I am currently trying to build a small system that read’s in a bunch of file names (at the moment, only a few hundred), and then allows the user to search the file names. The end goal is to find dulicates, ones that will not necassarily have the exact same names, but will share common words. I would eventually like to add a feature that allows it to suggest possible duplicates as well.
Currently I add each file path to an ArrayList, and then pass each word of the file name to a Hashtable which uses chaining. The words are created using String.split(), and all non alphanumeric characters are converted into white spaces. This part works fine, and you can search for single word’s no worries.
I know the theory behind searching multiple terms, getting the response and building a basic relevance on how many time it selects each document.
My current issue is with file names that are something akin to this ‘mybestfile’. My program can only handle them as a single word. and unless searching for ‘mybestfile’ you will find nothing.
Can anyone suggest a design path that I should head down from here. I know I could parse in an entire dictionary, then try and pull words out by matching substrings, but to be honest, this is just meant to be a simplistic program and I’d rather avoid that kind of thing.

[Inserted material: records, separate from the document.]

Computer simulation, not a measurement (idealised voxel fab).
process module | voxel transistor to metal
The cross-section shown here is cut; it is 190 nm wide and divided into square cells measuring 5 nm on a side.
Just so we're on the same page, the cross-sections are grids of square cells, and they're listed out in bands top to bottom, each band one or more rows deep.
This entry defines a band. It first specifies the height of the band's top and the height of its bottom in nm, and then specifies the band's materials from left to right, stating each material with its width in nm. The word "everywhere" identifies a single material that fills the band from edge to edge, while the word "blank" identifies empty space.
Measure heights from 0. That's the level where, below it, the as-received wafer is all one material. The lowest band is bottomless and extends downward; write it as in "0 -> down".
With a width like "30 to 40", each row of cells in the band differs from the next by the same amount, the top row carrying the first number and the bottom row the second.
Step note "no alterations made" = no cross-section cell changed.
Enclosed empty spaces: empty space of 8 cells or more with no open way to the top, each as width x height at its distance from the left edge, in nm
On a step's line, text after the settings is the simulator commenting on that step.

Any help would be appreciated!!
(Also the point of this is half learning, half proving I can do it, so I would like to know of solutions that already exist, but more for how they did it, rather then using them instead)
You could start by playing with various “sounds like” and distance algorithms, available in the Apache Codec language package. (I think the distance algo is in Commons Lang, not codec.)
SimMetrics is another. Can’t actually find the one I’m looking for, but here’s a list, too.